Learning with Taste

An Integrated Linguistics programme is a fantastic tool and opportunity for teachers who have the privilege of teaching little children. It presents amazing new avenues with which to capture young minds, their imaginations and begin to educate them. What might appear as play-time to children is the vital process of layering in IGL that will later reinforce memory, deductive ability, and creative thought in a student's higher education.

One of the most exciting of these layers is taste. The 10 fundamental infographs in IGL have a sensory layer linked to taste. This means that each infograph from 0 to 9, is linked to a specific taste. This layer works fairly much the same way emotion, music and color are layered.

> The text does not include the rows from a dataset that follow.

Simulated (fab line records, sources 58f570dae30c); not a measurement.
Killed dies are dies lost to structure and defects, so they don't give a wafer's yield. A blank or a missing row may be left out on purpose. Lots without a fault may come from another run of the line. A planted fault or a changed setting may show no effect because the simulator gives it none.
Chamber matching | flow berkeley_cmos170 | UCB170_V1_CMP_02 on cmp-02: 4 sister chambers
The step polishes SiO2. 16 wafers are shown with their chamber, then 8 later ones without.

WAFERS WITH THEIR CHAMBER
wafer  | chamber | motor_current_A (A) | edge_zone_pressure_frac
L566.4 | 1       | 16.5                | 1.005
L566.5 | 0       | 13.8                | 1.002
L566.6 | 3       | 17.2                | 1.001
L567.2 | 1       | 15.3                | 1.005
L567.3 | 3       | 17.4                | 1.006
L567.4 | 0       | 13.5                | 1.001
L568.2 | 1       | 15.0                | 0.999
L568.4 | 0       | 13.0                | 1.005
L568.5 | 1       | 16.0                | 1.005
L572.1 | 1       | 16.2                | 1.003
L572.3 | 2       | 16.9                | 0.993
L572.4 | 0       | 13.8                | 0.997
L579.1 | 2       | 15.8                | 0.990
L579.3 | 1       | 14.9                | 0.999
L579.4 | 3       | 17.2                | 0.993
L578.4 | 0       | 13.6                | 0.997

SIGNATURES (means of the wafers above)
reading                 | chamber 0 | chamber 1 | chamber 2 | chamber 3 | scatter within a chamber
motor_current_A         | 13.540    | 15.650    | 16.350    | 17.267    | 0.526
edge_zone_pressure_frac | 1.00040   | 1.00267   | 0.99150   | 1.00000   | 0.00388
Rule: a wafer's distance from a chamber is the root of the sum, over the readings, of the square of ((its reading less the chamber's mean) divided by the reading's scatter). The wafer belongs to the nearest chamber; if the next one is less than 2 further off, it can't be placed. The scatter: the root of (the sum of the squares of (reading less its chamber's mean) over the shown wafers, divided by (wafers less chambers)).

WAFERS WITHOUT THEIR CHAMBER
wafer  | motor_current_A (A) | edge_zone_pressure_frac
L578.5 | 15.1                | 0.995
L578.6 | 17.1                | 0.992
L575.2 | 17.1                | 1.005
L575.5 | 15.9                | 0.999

Learning through taste offers educators teaching children a plethora of new material to introduce into the classroom. When educators teach students to use taste as a layer for reinforcing learned content, though it may seem very basic, the 10 fundamental tastes can represent any idea in kindergarten, reception, primary, secondary and tertiary education. Therefore, when a kindergarten educator teaches a child to recognize flavours and associate them with a specific infograph, though what is being taught may seem arbitrary and fun, it is in fact an important educational building block that will later form part of Culinary Arts in the same way that sounds later become part of Music that can be further applied to any subject be it part of the humanities or sciences.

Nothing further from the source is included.